Ukraine’s constitutional deadline for the formation of a majority government after the 26 March elections has now passed. President Viktor Yushchenko has not indicated what his next move is, and there is much speculation over whether he is preparing to dissolve parliament or is simply negotiating for cabinet portfolios for his Our Ukraine party.
As I understand the Ukrainian constitutional amendments that took effect on 1 January–and Ukrainian experts disagree with one another over their interpretation– the conditions under which Yushchenko could dissolve parliament are lacking. Parliament has sixty days from its first post-election session to form a majority, which then submits a candidate for Prime Minister to the President. As best I can tell (reading translations of the amendments and a Council of Europe analysis), the President has no choice but to formally appoint the candidate put forward by the majority.
That candidate is Viktor Yanukovych, and the majority that has put his name forward is made up of his Party of Regions, the Communist Party, and the erstwhile Yushchenko ally, the Socialist Party. That candidate was put forward before the 24 July deadline, and thus, even though he has not been formally appointed yet, it would seem unlikely that the President could trigger the conditions for dissolution simply by sitting on the nomination of a candidate whom he does not favor.
Yushchenko claims he has until 2 August to make a decision. That may be so, but it would appear that the “decision” must be to accept Yanukovych as Prime Minister. But no doubt–in addition to seeking portfolios–he is looking for a way to claim that the presentation of the majority’s candidate was somehow irregular.
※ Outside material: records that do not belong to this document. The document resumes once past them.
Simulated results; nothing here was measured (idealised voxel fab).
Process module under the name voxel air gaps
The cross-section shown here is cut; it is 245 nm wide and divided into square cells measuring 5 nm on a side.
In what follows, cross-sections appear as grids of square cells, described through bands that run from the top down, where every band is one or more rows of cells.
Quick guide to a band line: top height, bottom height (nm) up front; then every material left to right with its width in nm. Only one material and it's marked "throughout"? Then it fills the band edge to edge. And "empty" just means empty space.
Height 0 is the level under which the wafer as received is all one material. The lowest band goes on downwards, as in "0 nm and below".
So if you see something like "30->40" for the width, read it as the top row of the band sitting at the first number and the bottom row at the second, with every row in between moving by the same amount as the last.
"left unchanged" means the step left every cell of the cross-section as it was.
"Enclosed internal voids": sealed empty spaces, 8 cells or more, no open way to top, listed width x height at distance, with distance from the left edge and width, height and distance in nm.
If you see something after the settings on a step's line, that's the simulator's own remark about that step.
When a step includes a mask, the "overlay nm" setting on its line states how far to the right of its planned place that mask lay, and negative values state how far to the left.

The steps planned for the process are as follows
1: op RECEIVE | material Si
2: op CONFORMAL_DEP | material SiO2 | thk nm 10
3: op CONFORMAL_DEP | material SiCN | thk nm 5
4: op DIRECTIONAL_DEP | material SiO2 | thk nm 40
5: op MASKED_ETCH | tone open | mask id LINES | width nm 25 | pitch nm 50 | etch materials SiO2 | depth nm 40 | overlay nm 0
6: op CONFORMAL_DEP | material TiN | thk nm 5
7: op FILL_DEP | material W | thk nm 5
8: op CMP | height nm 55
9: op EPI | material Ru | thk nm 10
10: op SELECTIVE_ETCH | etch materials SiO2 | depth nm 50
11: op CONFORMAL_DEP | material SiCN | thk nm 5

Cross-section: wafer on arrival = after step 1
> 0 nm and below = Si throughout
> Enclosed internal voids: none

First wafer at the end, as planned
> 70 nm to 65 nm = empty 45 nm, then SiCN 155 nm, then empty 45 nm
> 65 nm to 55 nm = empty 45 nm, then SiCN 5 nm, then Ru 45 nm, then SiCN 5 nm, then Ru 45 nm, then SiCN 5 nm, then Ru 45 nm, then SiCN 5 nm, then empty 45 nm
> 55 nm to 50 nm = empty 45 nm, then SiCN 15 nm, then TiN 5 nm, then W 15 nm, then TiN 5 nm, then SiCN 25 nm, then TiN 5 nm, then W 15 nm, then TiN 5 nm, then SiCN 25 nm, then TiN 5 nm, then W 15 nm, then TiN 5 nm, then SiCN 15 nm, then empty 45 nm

Some members of Yanukovych’s coalition claim that parliament can formally approve the appointment of the Prime Minister if the President fails to act. The President claims that such an act would be unconstitutional. Oleksander Moroz, the head of the Socialist Party, claims that parliament is ready to disobey any dissolution order.
With the parties not having agreed on Constitutional Court nominees to fill vacancies, it is not clear who currently has the authority to rule on such disputes.
Ukraine is genuinely in a constitutional crisis.